And God will most certainly succour him who succours His cause: for, verily, God is most powerful, almighty, (41) [well aware of] those who, [even] if We firmly establish them on earth, remain constant in prayer, and give in charity, and enjoin the doing of what is right and forbid the doing of what is wrong; but with God rests the final outcome of all events.

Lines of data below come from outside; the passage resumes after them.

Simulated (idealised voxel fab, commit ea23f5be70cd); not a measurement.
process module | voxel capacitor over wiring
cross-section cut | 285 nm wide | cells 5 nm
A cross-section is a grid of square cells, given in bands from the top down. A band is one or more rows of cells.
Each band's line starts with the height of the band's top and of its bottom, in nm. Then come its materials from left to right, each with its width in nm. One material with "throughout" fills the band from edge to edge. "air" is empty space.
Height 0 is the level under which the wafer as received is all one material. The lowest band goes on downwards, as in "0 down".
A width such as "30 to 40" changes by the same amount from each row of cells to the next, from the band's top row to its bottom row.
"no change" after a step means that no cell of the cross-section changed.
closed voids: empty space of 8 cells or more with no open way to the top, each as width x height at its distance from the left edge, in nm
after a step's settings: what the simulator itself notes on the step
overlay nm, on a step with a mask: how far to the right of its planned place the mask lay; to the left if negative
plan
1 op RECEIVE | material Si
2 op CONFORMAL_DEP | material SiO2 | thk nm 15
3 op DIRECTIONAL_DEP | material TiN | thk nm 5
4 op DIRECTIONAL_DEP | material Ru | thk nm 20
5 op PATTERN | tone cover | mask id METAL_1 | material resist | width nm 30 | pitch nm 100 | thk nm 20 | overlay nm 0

The point would seem to be that Muslims have a right to defend themselves, just as people of other faiths do—and the evidence of this right is the very existence of the houses of worship of those faiths. God is literally telling the Muslims merely that they may protect themselves; but implicitly, this is only what Christians and Jews have already done, and righteously so, for their religious edifices are also houses of the one God.
Eski İmaret Mosque
I said that the rhetoric of the Ministry of Religious Affairs was not always lived up to. An example might be the Zeyrek Mosque, the former Church of the Pantocrator. It was being restored—or perhaps only renovated, since actual Byzantine scholars had been kicked off the restoration project. The political authorities may have feared lest the scholars find reason to turn the mosque into a museum for all people. On our excursion though, I was confused about the streets that went to the mosque. We ended up just going to the Eski İmaret (“Old Soup Kitchen”) Mosque. When I had first visited this mosque, it was locked. Now it was open, but the afternoon prayer was in progress, and I did not want to intrude.
Cistern of Aspar
We continued on, making our way past the old Darüşşafaka High School building, which is now covered by a great protective canopy, held up by scaffolding. It must be this canopy that I have spied from a distance. We walked past the Cistern of Aspar, remarkable now just for being a great pit that was dug out a millenium and a half ago. I am still sorry not to have seen the days (in living memory) when there was just a village and gardens at the bottom of the cistern.
Mosque of Selim I
We entered the precincts of the Mosque of Selim I, the Grim. Everything is beautiful there: the garden, the view over the Golden Horn, the spare interior of the mosque itself. But the boys in white skullcaps, who study the Quran, make me wonder if there would not be a better use of their time. For I do not suppose that critical thinking is encouraged. My general attitude is Protestant: it is for people to interpret scripture for themselves. On the other hand, it seems Daesh might be counted as Protestant, in one sense: In defiance of global Muslim opinion and the tradition of Islamic teaching, they have decided that they alone are the righteous Muslims. If the boys at the Mosque of Selim are being taught a bunch of silly rules for how to live their own lives, like which foot to use when entering or exiting a bathroom, this may be better than giving their allegiance to Abu Bakr al-Baghdadi, because of an interpretation of Islamic history that naive students can be taught to make, seemingly for themselves.
Fethiye Museum
We moved on to the heart of the district of Çarşamba, where many women wear the niqab, and many men sport long dark robes and bushy beards. There was a congregation of these men, sporting white turbans as well, hanging out near the İsmail Ağa Mosque. Laura and I entered a halal grocery store: it seemed the best place to buy water. People inside seemed friendly, though apparently the cashier wanted Laura to put her coin onto the counter, not directly into his hand.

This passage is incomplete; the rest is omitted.